One basis function, \(b_1(x_i)\), is simply \(x_i\). The others, \(b_{k+1}(x_i) = (x_i - \xi_k)_+\), capture local deviations after each knot \(\xi_k\).

The notation \((\cdot)_+\) denotes the “positive part,” meaning \(\max\{0, \cdot\}\). Therefore, \((x_i - \xi_k)_+ = x_i - \xi_k\) if \(x_i > \xi_k\), and 0 otherwise.

  1. Piecewise Linear Behavior: Because \(b_{k+1}(x_i)\) only becomes non-zero when \(x_i\) exceeds the knot \(\xi_k\), the spline behaves like a linear function with additional slopes kicking in after each knot.
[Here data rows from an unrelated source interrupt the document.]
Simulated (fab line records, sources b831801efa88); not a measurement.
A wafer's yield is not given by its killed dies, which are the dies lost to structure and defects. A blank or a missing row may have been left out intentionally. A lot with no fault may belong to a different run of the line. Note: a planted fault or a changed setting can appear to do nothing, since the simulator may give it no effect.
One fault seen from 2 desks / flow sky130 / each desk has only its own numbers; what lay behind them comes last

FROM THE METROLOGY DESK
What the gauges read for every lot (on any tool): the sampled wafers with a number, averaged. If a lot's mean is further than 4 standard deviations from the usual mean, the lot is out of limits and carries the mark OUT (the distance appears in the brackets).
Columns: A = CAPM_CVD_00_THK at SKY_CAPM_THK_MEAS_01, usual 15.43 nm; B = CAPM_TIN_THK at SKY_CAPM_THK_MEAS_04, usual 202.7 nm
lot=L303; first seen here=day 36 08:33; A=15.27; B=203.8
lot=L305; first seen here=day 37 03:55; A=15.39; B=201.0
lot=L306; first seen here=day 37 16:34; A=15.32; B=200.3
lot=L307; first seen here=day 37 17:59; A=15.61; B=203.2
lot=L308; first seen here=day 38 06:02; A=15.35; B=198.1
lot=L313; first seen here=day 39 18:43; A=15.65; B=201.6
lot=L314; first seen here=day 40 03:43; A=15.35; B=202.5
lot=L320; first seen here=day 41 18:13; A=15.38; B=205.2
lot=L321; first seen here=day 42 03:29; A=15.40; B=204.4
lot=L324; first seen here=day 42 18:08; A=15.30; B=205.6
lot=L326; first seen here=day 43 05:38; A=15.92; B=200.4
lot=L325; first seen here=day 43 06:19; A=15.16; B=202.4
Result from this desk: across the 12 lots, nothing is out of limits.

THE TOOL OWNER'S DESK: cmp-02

Essentially, below the smallest knot, the model is a simple linear function of \(x_i\). Once \(x_i\) passes a knot \(\xi_k\), the corresponding term \((x_i - \xi_k)_+\) begins to contribute, allowing the slope to change. This creates segments of potentially different slopes while maintaining continuity at the knots.

  1. Continuity at Knots: Despite having distinct linear segments, the spline remains continuous at each \(\xi_k\). The continuity follows naturally from how \((\cdot)_+\) is defined. At a knot, \((x_i - \xi_k)_+\) transitions from 0 to a linear increase, ensuring no jumps in the fitted function.

  2. Relevance

  • Flexibility: Linear splines allow for piecewise changes in slope rather than forcing a single global linear relationship. This can capture more nuanced relationships between predictors and responses.

  • Interpretability: Each knot \(\xi_k\) marks a point where the slope can adjust, making it straightforward to interpret how the effect of \(x_i\) differs below and above that knot.

  • Comparison to Polynomials: Unlike higher-order polynomials, splines can avoid the global distortion that arises from polynomial terms. A single outlier or a data pattern in one region does not overly influence the fit across the entire range of \(x\).

Lienar Splines: Example

To illustrate a linear spline with one knot at \(x = 50\), suppose we have a response variable \(y\) (e.g., a person’s yearly wage) and a single predictor \(x\) (e.g., age):

  1. Define the Basis Functions: We choose to place a single knot at \(x = 50\). According to the slide’s notation, the basis functions are:

\[ b_1(x_i) = x_i, \quad b_2(x_i) = (x_i - 50)_{+} \,=\, \begin{cases} x_i - 50, & \text{if } x_i > 50,\\ 0, & \text{if } x_i \le 50. \end{cases} \]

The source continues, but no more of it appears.